Re: [Bulk] User Agents Do Not Implement Absolute Length Units, Places Responsive Design in Jeopardy

On Internet Explorer 9 on my Windows Phone, absolute units are right. 

I can however understand why other browsers are reluctant to do this since some websites makers are failling to understand not all screen sports 96dpi and you (sometime) ends up by having a website messed up by this design choice (big font next to very small font because one is specified in px and the other one in pt). It’s however the fault of the website, not of the browser.

However, you must know that not all screen really have the dpi number they report. They may say they are 96dpi-screens and have 94 or 98 as physical dpi. The web browser can never know if its computation is perfect. It does what he think to be the best output with the data he have. Accuracy is up to the hardware maker.

From: Brian Blakely 
Sent: Wednesday, October 05, 2011 4:17 PM
To: www-style@w3.org 
Subject: [Bulk] User Agents Do Not Implement Absolute Length Units, Places Responsive Design in Jeopardy
See spec for a refresh: http://www.w3.org/TR/css3-values/#absolute-lengths 

As far as I know, UAs have never actually implemented this, but always pretended to anyway.  If you size something as "1in", you're more than likely going to get 90px, regardless of the accuracy of this output.

This is important because physical screen dimensions are going to become very crucial in the near-term for content and layout delivery, especially in regards to Media Queries.
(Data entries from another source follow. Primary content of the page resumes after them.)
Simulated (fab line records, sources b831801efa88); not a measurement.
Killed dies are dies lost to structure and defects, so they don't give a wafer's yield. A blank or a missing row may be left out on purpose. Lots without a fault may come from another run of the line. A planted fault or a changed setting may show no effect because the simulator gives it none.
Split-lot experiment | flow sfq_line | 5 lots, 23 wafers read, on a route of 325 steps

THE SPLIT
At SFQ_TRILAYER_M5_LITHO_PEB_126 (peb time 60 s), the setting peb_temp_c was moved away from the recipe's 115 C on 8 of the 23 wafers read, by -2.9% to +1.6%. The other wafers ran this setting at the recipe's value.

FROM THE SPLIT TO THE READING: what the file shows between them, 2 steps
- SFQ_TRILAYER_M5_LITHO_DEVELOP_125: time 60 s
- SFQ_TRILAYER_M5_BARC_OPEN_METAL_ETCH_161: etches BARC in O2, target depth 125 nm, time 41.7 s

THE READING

The problem which was years away is now an impending reality: the day when 720p+ mobile devices become the norm.  Unless these devices are all pixel-doubling and -quadrupling without exception, using Media Queries for the most common responsive design practice — horizontal resolution detection in pixels — won't work anymore.  They will simply cease to be a solution, leaving no replacement.

We need a new way to do generic device detection, or we need absolute length units to work.

Anyone from representative groups (Mozilla, Chrome Team, Apple) want to comment?  Does the spec need to be changed?